The president-elect’s vision is drawing attention amid widespread concern over housing and middle-class prosperity.
On the campaign trail, President-elect Donald J. Trump outlined many big plans, from achieving energy dominance to carrying out the largest deportation operation in American history. Now, as his administration begins to take shape, enthusiasm is building for Trump’s proposed solution to the housing crisis: chartering new “Freedom Cities” using millions of acres of what is currently federal land.
“We’ll actually build new cities in our country again,” Trump said in the 2023 “Agenda 47” video announcing his plan, which hinges on a contest to create up to 10 such cities.
A year and a half later, in the lobby of a D.C. hotel, Nick Allen was enthusiastic about that vision.
“When there are new cities that are built in the U.S., new industries can form, and a new middle class can emerge,” he told The Epoch Times.
Allen, 31, is a cryptocurrency investor and the proprietor of Sovereign House, a cultural events space. While he said he has no financial stake in prospective Freedom Cities, the Frontier Foundation, of which he is a member, has become a very public booster of the idea.
Meanwhile, some early skeptics of Trump’s Freedom Cities vision are changing their tune.
In March of 2023, Jeffrey Mason of the Charter Cities Institute wrote an article for the Manhattan Institute’s City Journal casting doubt on Trump’s plan, “Freedom Cities Won’t Likely Be American.”
These days, though, Mason sounds more hopeful.
“The outsized role that the tech community is probably going to play in this administration has generally made me more optimistic about the potential for doing some version of Freedom Cities,” he told The Epoch Times.

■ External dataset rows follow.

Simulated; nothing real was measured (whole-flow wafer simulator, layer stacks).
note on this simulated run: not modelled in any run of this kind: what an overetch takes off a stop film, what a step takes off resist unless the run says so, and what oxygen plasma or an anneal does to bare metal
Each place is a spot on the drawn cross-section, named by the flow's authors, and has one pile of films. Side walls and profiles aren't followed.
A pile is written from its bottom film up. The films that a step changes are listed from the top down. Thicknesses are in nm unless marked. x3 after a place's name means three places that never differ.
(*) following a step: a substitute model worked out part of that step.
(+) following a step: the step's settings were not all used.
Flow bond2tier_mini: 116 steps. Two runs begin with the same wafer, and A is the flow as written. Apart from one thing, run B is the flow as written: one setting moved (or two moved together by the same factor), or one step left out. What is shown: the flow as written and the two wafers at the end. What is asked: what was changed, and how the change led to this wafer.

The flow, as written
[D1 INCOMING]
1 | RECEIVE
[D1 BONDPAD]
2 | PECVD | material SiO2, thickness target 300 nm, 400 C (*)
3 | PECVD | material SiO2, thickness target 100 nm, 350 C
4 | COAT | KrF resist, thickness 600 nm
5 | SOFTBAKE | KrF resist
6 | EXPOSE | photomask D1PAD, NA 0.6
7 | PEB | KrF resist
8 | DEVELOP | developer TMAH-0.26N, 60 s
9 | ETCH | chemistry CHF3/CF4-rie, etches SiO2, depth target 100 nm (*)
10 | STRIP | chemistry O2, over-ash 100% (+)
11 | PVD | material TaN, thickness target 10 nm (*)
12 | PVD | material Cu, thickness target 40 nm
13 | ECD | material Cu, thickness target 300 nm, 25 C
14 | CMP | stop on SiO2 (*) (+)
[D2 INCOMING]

Nolan Gray, research director of California YIMBY, noted in a recent Substack article that many others in the YIMBY (“yes-in-my-backyard”) pro-growth movement are wary of Freedom Cities. He argued that the idea is not so far-fetched as some believe.
“The federal government really does own a lot of land well-suited to housing—and is uniquely positioned to build it, given its insulation from local zoning and complaining local NIMBYs [“not-in-my-backyard”],” Gray wrote before detailing where he thinks Freedom Cities could be sited.